What is open-ended play? Open-ended play is unstructured playtime that allows children to play independently and use their imagination to make decisions about how the materials will be used.
Open-ended play has many benefits for young children and the best part about it is that it keeps kids busy for a long time!
When children are given time to play with open-ended materials they are learning to:
- Develop problem-solving skills
- Express creativity
- Make independent choices
- Build self-confidence
- Explore the world around them and make connections
- Work on things at their own pace
Increasing playtime in place of electronics is very beneficial for a child’s development. A recent study about the effects of electronics on early childhood development reveals that early exposure to electronics leads to structural differences in the brains of young children. These children also had delays in language and literacy skills.
Open-ended Toys & Materials to Give your Kids
- Boxes and paper tubes
- Playdough, clay, kinetic sand
- Nature Materials – sticks, rocks, plants
- Scarves and pieces of cloth
Offering children a tray of loose parts is a wonderful way to provide an opportunity for unstructured open-ended play.
Loose parts can be anything you have around the house!
- applesauce pouch caps
- small animal figure
- cotton balls
- popsicle sticks
- wikki stix
- colored pasta
Put the loose parts in a tray or a muffin tin and let your child get creative.
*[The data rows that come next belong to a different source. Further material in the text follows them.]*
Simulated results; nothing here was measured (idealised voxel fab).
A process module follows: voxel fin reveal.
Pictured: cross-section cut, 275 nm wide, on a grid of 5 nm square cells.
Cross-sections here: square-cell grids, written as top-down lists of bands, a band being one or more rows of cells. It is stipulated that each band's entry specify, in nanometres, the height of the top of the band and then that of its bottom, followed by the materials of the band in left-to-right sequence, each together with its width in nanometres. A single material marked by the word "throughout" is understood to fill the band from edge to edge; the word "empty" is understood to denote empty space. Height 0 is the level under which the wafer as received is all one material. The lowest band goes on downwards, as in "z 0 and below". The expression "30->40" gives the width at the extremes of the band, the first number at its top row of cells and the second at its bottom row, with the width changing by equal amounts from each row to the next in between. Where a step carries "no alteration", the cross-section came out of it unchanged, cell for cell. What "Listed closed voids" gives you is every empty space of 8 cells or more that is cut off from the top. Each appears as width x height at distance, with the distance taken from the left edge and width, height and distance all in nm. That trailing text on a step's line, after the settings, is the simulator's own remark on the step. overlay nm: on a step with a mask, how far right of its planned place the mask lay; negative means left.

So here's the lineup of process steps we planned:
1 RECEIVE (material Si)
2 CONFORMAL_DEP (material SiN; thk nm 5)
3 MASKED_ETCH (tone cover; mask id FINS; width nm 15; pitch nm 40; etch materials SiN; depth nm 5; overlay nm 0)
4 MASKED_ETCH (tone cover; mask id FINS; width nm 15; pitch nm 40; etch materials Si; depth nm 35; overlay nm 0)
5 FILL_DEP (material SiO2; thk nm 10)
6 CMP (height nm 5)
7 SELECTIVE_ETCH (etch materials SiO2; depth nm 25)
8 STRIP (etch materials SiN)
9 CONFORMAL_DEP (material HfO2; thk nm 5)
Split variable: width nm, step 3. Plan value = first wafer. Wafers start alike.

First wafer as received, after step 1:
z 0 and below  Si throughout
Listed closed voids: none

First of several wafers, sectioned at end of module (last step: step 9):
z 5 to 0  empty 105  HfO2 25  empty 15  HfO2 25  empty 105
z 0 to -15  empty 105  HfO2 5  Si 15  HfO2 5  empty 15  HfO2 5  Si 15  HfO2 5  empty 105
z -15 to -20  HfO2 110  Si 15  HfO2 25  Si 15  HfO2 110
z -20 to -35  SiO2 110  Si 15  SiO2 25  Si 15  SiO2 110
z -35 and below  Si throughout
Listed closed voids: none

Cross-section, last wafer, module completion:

Things to Remember About Open-Ended Play
When children are engaged in self-directed, open-ended play activities they should be allowed to decide where their play will take them. This is an opportunity for them to explore, take chances, and make mistakes with very little adult intervention. This type of play should not be directed and have an established outcome.
If you do want to engage with them while they are playing, try asking open-ended questions (questions that can not be answered with yes or no) that foster critical thinking.
- Tell me more about what you are making
- How did you come up with that idea?
- Why did you choose…?
- Why do you think…?
- I wonder…
When your child is struggling with what they are trying to accomplish and starting to get frustrated, resist the urge to swoop in and immediately solve the problem for them. Let them struggle and problem-solve for awhile. By providing your child with safe opportunities for frustration, disappointment, and failure you are teaching them resilience skills.
If they ask for help, use open-ended questions to guide them through the problem-solving process.
- What would happen if you…?
- Can you do it another way?
- Why do you think that happened?
- What part is difficult for you?
- I wonder what would happen if…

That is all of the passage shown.